Memucan Hunt Howard, (1807-1856) expressed a familiar assumption about the lack of indigenous settlements in this part of the country. "I have heard it said that the Indians, when asked why none of them lived in West Tennessee, replied that it leaked too much. For a time, after I first went there I thought it rained, hailed, thundered and lightened with more wind than I had known elsewhere."

At 14 years old, Howard was working as a surveyor in the woods of western Tennessee when his crew came across evidence of 'the one's who came before'. Howard describes the scene of the discovery. "Each party had a trumpet or horn by which we could generally find each other and the packmen, the more readily - The Trumpets were carried at our backs to prevent it from interfering with the with the compass needle. On emerging from the swamp of the middle fork of the Forked Deer River, about a dozen miles above Jackson when going south-to high land we came to a large bold spring of water and camped between it & a mound some six or seven feet high, and extensive enough for Houses & a small yard, and a large body of beautiful rich level heavy timbered land adjacent to it, with which Pinson was so much pleased that some one of the Company proposed to call it Mount Pinson; we did not see or know of the large Mounds two or three miles further South for months afterward, (...) I saw the large mound a year or two later supposed it to be about 70 or 75 feet high, and was nearly four hundred yards in circumference-near it was a square Mound (I think it was square) about twenty feet high smaller Mounds dikes etc. abounded thereabouts."

These earthworks are some of the oldest evidence of human communities in North America. The park where they are located is often empty and silent,
a good support for walking meditation best visited between autumn and early spring while the forms of the hills are revealed and the bugs are dormant. Like the monolith in 2001, the mounds present an existential gravitas that plunges the mind into a deeper consideration of our evolutionary origins and cultural patterns. Sir Arthur C. Clarke who passed away last winter gave the monolith the same ratios as the UN Building on the East River in Manhattan. On the most basic level, such consecrated mass evokes a sense of the inherent order of the universe including the ability and obligation to come together and conduct this energy in a pure way. The ultimate artifact has been communicated in various ways throughout history, but beyond all drama and formal expression lies the primary mandala of contelligence, the truth of interdependence. Earthen altars invite participation in the great process of cosmic alchemy, bringing together elements both sentient and non-sentient, bridging past and future, spontaneously harmonizing the aggregates, as loving friends, couples, families, communities, and natural systems in expressing what is already whole by nature.

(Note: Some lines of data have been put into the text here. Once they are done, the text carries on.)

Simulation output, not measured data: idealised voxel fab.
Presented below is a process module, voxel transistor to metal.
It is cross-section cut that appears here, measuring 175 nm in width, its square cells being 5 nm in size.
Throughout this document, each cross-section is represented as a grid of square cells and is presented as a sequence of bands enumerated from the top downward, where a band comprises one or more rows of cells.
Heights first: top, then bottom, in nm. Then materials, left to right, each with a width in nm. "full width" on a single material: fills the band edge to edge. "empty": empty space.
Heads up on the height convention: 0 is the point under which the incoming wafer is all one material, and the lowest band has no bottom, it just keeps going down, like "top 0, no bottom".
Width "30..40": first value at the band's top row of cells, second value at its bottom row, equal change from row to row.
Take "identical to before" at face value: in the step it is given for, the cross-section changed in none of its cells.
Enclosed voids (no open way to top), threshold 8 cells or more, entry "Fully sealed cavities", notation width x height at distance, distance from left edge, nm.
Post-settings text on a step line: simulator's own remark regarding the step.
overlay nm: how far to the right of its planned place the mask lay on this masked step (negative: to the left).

Built up by manual labor, one basketful of dirt at a time, the mounds contain burials and like major complexes in Mexico and Guatemala, reflect an awareness of astronomical patterns framing yearly agricultural and ritual events. Pyramids, medieval cathedrals, stupas and sun temples the mounds embody subtle signatures of the essential, unchanging reality of radiant being at the heart of all change, an invocation of the sacred nature of space and time, the non-duality of life and death, bridging the world above with the one below.
Tikal, Guatemala

Some Native Americans are requesting that the mounds be returned to their original state, free of trees. Tom Kunesh, activist and founding member of the Advisory Council on Indian Affairs (ACTIA) writes, "Mounds are the single most enduring physical legacy of Native American people who lived in what we now call Tennessee. When they were created the people were reminded daily of their passed relatives and leaders and their relationship to the earth and sun. In the past they were kept clean and visited. Now new gods, both foreign and domestic, have replaced the old ones, and the mounds are covered in trees, testimony to their religious and cultural insignificance, proof of the atheism of their descendants."


Pinson Mound, TN

Wednesday, April 02, 2008

The Back Way


Rose early to sit with the ladies, to share coffee and some of the best conversation of the day, before they drove north to work. I processed some email, strapped into the old vandura and cautiously lumber south. A 20 year old GMC, with 160K on the engine and she never breaks down.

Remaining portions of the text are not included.